No, I don't. I find the question of actual substance to be vastly more important than whether a particular system's creator has shelled out to Bill McEwen for the rights to put a particular sticker on the case - and even a thing like the PPC boards that's really only Amiga-like in software is still infinitely closer to being "Amiga" than a bog-standard PC board running Linux.
I never said it can't. I just said that unrelated hardware + unrelated software does not equal "Amiga." Unrelated hardware + Amiga-related software has a lot stronger case to be made for it.
==Well you 'can' run AROS (albeit unofficially) on a CUSA Vic Slim or C64x. That certainly gets us closer to an 'Amiga' than ever before. Then again the same can be said when you plug a Soundblaster Live card into a SAM460EX - totally unrelated to Amiga initially, but brings you all the features we wanted in our dreams. Yes, that I agree...
Apple's re-emergence has a lot less to do with switching its computers to Intel (Macs are still at about the same general portion of the market they've always been) and a lot more to do with its shift in focus towards consumer electronics. And frankly, I have even less interest in Amiga-like OSes on a phone than I do in Amiga-like OSes on PCs.
==Well, Apple's been clever with their management and marketing (and moving away from computers to actual electronic software/music delivery), and so far been lucky with how they went about with the development of OSX. I still consider it 'very sly' the way Steve handled the transition from PowerPC to x86, but I guess it was their luck how it turned out.
Funnily enough I learnt this week from a friend that most of the world's oldest PowerPC Macs have all mostly ended up in South Korea. Apparently it's to do with how their font systems work. In the Korean publishing industries their fonts are controlled by a few tiny companies who had their since the System OS days. And what happened was they refused to open them up/port them to OSX so the printing and publishing companies have no choice but to use older OS9 setups, Postscript and closed systems like Quark and Pagemaker. Because these machines are well over 10 years old (and still running, even today) sales of new Apple machines are flat and there's a huge secondhand market there for older spare Mac parts.

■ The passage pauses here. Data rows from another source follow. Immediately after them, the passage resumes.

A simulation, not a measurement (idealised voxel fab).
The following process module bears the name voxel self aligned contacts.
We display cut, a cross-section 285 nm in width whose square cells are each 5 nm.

So the irony is, some people still needs a PowerPC machine in some places in our world..... But yes I agree with you too on the Ami-phone thing. Amiga OSes DO NOT work well on things...
And? Any definitive categorization is restrictive by nature. If we know what "Amiga" as a concept is, then we also know everything that it isn't. A Linux PC has nothing, in terms of hardware, software, or even more than basic superficial similarity of user interface, in common with any flavor of Amiga/Amiga-like. Saying that we should agree to call it "Amiga" means that "Amiga" is essentially a meaningless term; since it has no real definition, it can therefore be affixed to anything. Why not take that all the way? Have Amiga kitchen appliances, Amiga hardwood flooring, Amiga tampons! Does it mean anything, or doesn't it?
==I've seen the term been misused before on other things, but at least with a Linux-based PC it is still relevant (as its computing). But God forbid the day we get Amiga tampons! That'll really be the end of the world....
I never said anything of the kind. I'm all for advancement, just not at the cost of sacrificing every single thing at all unique about a system.
==Well if you're talking about sacrifice, the ultimate sacrifice had already been made when Commodore International had gone bankrupt. Most of the loyal fanbase had lost everything when the parent company went under - we lost everything then. Talent, money, knowledge - everything that was C=. What we're trying to do now (in CUSA's case) is not 'resurrect' the old 16-bit platform per se, but to start off with a completely new sheet. Since everything's been so convuluted anyways, we might as well start off with a clean-sheet right (as Wolf To The Moon says)?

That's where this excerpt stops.